Yeah, so it was cool to have those voices and opinions presented, and the only white people on the documentary were friends of the interviewees who were mainly just in the background. There’s some live footage too by Bad Brains, Cipher etc, and all in all it was a pretty smoothly made documentary despite the fact it was the director’s first.

The gender split amongst those interviewed was really good, and I liked that the women were dealt with as seperate individuals, not lumped together and assumed to have a shared experience because they were women (unlike for example the latest Vibe magazine – oh, maybe I’ll just rant about that later).

I liked the fact the documentary wasn’t all doom and gloom too, like, obviously the negatives need to be said, but it wasn’t all “oh poor me” or anything, the shots of live shows and the passion of most of those interviewed and pictures of hot black kids with coloured mohawks and piercings served to present and exciting and vibrant view of what it is to identify as Afro-Punk, and I mean, punk is meant to be about adversity and politics right? It’s what gives it its fuel. As a few of the interviewees said, where do people think music like this originated from? By and large, black musicians with guitars. Punk can be easily owned by black people.

There were definite problems with the doco, for example the kinds of bands the director focused on weren’t very diverse and a lot weren’t what I’d think of as “punk” (but probably fit into someone else’s idea of punk), for example there was lots of heavy rock, and “good” singing. Plus, when the interviewees were name-checking their heroes, I don’t get why X-Ray Spex wasn’t mentioned? But I think probably that just kind of illustrates this film’s totally American focus, and its bent towards a definition of punk as hardcore and rock, rather than riot grrrl, indie and experimental. And of course the dude making it would’ve totally just been focussing on bands that fit his tastes which is absolutely fair enough.
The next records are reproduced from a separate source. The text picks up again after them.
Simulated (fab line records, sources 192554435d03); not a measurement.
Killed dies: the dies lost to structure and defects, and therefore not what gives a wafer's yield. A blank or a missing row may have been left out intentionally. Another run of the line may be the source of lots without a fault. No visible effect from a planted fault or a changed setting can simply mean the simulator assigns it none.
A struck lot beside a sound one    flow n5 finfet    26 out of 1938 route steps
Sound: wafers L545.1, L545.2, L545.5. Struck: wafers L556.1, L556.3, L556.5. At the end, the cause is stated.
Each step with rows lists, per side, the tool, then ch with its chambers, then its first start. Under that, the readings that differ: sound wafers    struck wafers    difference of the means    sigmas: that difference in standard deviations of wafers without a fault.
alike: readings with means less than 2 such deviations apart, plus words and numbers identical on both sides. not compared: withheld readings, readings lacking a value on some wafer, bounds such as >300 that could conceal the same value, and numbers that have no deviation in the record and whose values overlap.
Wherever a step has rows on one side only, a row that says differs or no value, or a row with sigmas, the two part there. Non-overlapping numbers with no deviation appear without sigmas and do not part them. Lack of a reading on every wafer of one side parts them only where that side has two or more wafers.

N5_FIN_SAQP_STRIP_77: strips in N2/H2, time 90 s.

No mention was made of queer black punks, and I don’t know if it’s just me but I always assume queer and punk go hand in hand, but am often disappointed (like, even the feminist book Pretty In Punk only discusses queer very briefly and as a tiny phenomenon). Not that I was necessarily expecting to have the documentary also talk about how it is to be black, punk and queer (though that would be a damn interesting and important documentary for someone to make!), but I just felt that the question of inter-racial dating which was covered kind of just assumed that we were only interested in the problem for hetero couples.

Also, interestingly no mention of feminist issues was made, I have become so used to American riot grrrl critiques of the male-centric hardcore scene that I kept waiting for a commentary after each shot of men slamming their bodies around at hardcore shows, and that never came. But then actually, one of the women interviewed talked about how much fun she had slamming around to a band and ending up with bruises, and it was super refreshing just to hear her say this, and not having her being forced into focusing on her gender or being made to make broad statements about what other women might have experienced. Obviously she personally had a great time! Normally I find it suspect when issues of gender are glossed over, but then considering the amount of writing there is out there about prioritising gender over race or the possibility of combining those issues, I think the director probably purposefully didn’t mention “feminism”, but did a good job of including black women’s perspectives.

After one of the shots of a hardcore show it was really interesting to hear the (white) kids in the audience being asked if they actually knew what the dude they were shouting along to was talking about lyrically. And most of them had a pretty good semblance of an idea, and were totally down with the fact he was singing about anti-racism and black power. But as the guy who was singing told us, he’s not really singing for hardcore kids, he’s singing for black people who often aren’t in the audience, so it’s all a slightly weird situation.

Probably the most interesting interviewee for me was Mariko Jones who was in her early twenties and was highly involved in the scene DJ-ing etc. She lived in a middle class neighbourhood, had never dated a black guy and was sometimes teased by other black people as having a Valley Girl accent. The way the documentary captured her, she seemed pretty unsure of herself, stumbling over her words, her hands twisting together when she talked – she was presented as having a lot of internal conflict. She did say some weird stuff, like she seemed to feel she needed to say she was making t shirts with the words “black is beautiful”, but also how she did sort of wish she could meet a black guy but seemed to doubt he could possibly be into what she was into, and cos she wasn’t putting herself out there all sexy she implied black men wouldn’t really be into her.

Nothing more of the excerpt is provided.